Julian Segal’s swansong financial year is not stacking up as one of his best performances as Caltex chief executive over the past decade, but he still deserves praise for being a rare change agent among top 100 CEOs.
The half-year results released on Tuesday were in line with the profit downgrade guidance provided in June when the company said it would miss consensus 2019 earnings by more than 30 per cent.
While it is disappointing for shareholders that Caltex’s retail strategy needs more refinement, there is no doubt Segal has made a huge difference to investors who backed his strategic change.
There are very few leaders in Australian business who have been able to take over a company with a deeply entrenched position in a market heavily exposed to volatile commodity prices and successfully bring about a transition in the business to a completely different strategic paradigm.
Segal brought intellectual rigor to the task of reinventing Caltex’s business in Australia. He identified the international trend of convenience stores becoming the high growth sector in food and grocery retailing.
He took the best of the convenience store networks overseas and brought these features to the Caltex petrol station network to create a differentiated offering that prompted copycat activity by competitors.
It says a lot about Segal’s foresight that BP and David Jones this week revealed a partnership that will combine the David Jones food range with BP’s Wild Bean cafes in selected BP petrol stations.
BP and David Jones said their partnership reflected the evolution of convenience retailing and global urbanisation trends.
“Household sizes are getting smaller and the notion of three seated meals a day and an hour of grocery shopping on the weekend no longer holds for many busy Australians,” the companies said.
“Customers are eating on the go more frequently and planning their meals in advance less and less.”
The brilliance of Segal’s transformation of Caltex was evident from the step-up in the market’s valuation of Caltex shares. It moved from a lowly rated fuel refining company to a more highly rated, diversified business.
The switch to convenience retailing at Caltex has not been without its problems. This was shown with Tuesday’s announcement of a review of the Caltex convenience retail sites and a $100 million cost-cutting program.

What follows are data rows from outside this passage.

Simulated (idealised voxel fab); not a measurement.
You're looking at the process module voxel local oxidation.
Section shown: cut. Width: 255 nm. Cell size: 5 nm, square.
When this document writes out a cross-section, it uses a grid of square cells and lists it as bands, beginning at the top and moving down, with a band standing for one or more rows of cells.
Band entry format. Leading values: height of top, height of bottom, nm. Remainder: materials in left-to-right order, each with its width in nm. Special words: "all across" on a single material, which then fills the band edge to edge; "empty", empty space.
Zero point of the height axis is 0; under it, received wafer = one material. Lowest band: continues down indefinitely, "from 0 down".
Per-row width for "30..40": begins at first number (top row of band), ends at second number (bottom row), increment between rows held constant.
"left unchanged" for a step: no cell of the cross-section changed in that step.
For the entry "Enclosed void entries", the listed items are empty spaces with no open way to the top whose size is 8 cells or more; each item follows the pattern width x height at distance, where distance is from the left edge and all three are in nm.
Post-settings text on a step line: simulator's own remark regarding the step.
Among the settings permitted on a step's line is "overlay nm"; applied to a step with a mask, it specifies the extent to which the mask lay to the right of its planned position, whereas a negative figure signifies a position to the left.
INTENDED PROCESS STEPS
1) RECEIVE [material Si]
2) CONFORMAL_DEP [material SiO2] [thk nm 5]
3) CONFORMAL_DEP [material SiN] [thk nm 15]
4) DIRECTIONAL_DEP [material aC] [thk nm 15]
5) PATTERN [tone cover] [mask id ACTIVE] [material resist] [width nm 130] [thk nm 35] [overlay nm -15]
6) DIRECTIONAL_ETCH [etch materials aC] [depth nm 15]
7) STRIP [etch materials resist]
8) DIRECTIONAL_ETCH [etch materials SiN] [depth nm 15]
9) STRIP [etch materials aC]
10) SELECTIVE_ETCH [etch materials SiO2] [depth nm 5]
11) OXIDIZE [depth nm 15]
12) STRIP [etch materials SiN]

The review has identified about 500 Caltex sites that will deliver strong returns and growth from an enhanced convenience offer, and 50 sites that will be sold.
It is not clear how the capital from the divestment of sites will be used, but chief financial officer Matthew Halliday hinted that the funds would be used to restore more conservative settings to the Caltex balance sheet.
Halliday has proven with his performance over a relatively short space of time that he should be in the frame for the CEO position to replace Segal.
But he will have a hard act to follow. During Segal’s tenure, Caltex shares have risen threefold and the valuation of the company has soared from $4 billion to $6 billion.